Cornell University
Electrical Engineering 476
SPI serial communications
with AVR Mega644/1284

Introduction

Most of the AVR MCUs have hardware support for Serial Peripheral Interface (SPI) which is a three-wire, synchronous, serial protocol. The three wires are master-out-slave-in (MOSI), master-in-slave-out (MISO), and clock. If you are going to dynamically select which device will be the master, then there is a fourth wire, slave-select (SS) which must be used. If you are using the SPI for controlling multiple peripherals then usually the Mega will be the only master and all the peripherals will be slaves. If you are using the SPI for MCU to MCU communication then usually only one MCU will be master, but using the SS line can modify this. SPI is a byte-oriented transfer with the master and a selected slave exchanging a byte simultaneously (see below). The Mega644 has one SPI interface, which is shared with the programmer. The share means that you have to be careful when attaching SPI devices so that the SPI device and the programmer never write to the interface at the same time. In practice, this means putting a resistor, perhaps 1K, between the MCU and the SPI device.
Note that the Mega1284 has two additional SPI interfaces, accessed by putting either of the two USARTs into MSPIM mode. This mode is SPI master only and, of course, the rs232 function of the USART is disabled.

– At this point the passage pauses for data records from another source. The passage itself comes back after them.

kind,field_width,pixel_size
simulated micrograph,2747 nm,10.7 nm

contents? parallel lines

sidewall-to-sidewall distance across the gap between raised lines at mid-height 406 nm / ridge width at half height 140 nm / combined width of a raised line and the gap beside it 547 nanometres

The clock rate is selectable and can be as high as 1/2 the crystal frequency when the MCU is master and 1/4 the crystal frequency when the MCU is slave. Many peripheral devices must run slower than this, however. The MCU data sheet will show how to set up registers, but Atmel appnote AVR151 explains the system more completely. As shown below, more SPI peripherials could be added by sharing the MISO, MOSI, and SCLK lines and by having a separate chip select line for each one. If the peripherals are of different type (e.g. ADC and DAC) or speed, you may need to change the SPCR settings between transfers to different peripherals.

SPI is one of serveral industry-sponsored serial interfaces which are in use. A good summary of SPI and other serial board-level protocols are at Microcontroller Pros Corp web site particularly part1, part2.

Mega32 codevision routines are here.

Using SPI in GCC

You need to set up the SPI control register, SPCR, and one bit of the status register, SPSR. The bits of the SPCR are shown below. You do not need to turn on the SPI interrupt (SPIE bit) because sending a byte is faster than getting into an ISR. You need to set SPE which enables the SPI subsystem, choose the data order (DORD), set the MSTR bit to make the MCU an SPI master, choose the clock polarity (CPOL), phase (CPHA), and rate (SPR1 and SPR0). Some rates require that you also set bit zero in the SPSR. The data order, clock polarity, phase and rate will depend in detail upon which peripheral device you are trying to communicate with. Most of the bits in the SPCR are easy to understand, but getting the clock polarity and clock phase correct may take some experimentation if the peripheral device data sheet is vague. If you are setting up SPI between two MCUs, just set the clock polarity and phase to be the same on both MCUs.

Reading and writing the SPI data register (SPDR) actually sends/receives data. See examples in the next sections.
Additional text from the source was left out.